// the find
shimberger/gohls
A server that exposes a directory for video streaming via web interface
gohls is a Go server that wraps ffmpeg to transcode local video files on-the-fly and serve them as HLS streams through a React/Video.js web UI. Point it at a directory, hit the browser, done. Good fit for a home media server or a quick internal video sharing tool where you control the network.
Ships pre-built binaries for all major platforms including Apple Silicon, so the ffmpeg dependency aside, setup is genuinely fast. The Go backend handles HLS segmentation and transcoding via ffmpeg subprocess, which is the right call — no point reimplementing that. Caption and frame extraction handlers are included, which most similar tools skip. The frontend is a separate npm build embedded into the binary, so deployment is a single file.

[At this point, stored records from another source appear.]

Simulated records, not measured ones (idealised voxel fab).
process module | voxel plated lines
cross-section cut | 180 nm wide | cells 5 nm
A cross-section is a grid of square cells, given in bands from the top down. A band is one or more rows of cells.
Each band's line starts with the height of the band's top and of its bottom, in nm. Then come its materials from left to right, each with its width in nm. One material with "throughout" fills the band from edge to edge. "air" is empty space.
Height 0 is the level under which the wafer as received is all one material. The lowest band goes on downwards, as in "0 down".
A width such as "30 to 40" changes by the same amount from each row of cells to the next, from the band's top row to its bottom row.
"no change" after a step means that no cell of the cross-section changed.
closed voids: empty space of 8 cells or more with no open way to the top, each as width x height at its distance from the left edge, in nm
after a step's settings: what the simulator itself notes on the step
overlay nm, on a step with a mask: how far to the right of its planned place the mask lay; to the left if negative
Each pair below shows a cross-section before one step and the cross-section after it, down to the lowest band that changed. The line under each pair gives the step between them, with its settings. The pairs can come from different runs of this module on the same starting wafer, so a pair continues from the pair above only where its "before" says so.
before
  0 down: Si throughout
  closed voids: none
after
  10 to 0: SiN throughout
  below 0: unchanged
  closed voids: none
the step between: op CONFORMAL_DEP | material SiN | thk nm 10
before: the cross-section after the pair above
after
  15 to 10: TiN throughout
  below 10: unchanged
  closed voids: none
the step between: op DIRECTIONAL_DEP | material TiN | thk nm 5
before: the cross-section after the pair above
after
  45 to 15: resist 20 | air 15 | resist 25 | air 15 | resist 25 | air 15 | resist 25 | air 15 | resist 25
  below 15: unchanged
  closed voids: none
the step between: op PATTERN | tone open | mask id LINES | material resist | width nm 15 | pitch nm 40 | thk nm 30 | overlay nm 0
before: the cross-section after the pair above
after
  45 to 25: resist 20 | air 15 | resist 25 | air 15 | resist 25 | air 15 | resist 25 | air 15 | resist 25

The author's own README calls it 'pretty crappy all around' — that's not false modesty. Last commit was March 2023, the React UI is on an old CRA setup with tslint (deprecated since 2019), and the Node version is pinned via .nvmrc to whatever was current then. There's zero authentication — anyone who can reach the port can browse and stream your files, which means you'd need to put it behind a reverse proxy with auth before exposing it anywhere. No rate limiting or concurrent stream management, so transcoding will happily saturate your CPU if multiple clients connect. The cache layer is a simple in-memory map with no eviction policy visible from the directory structure.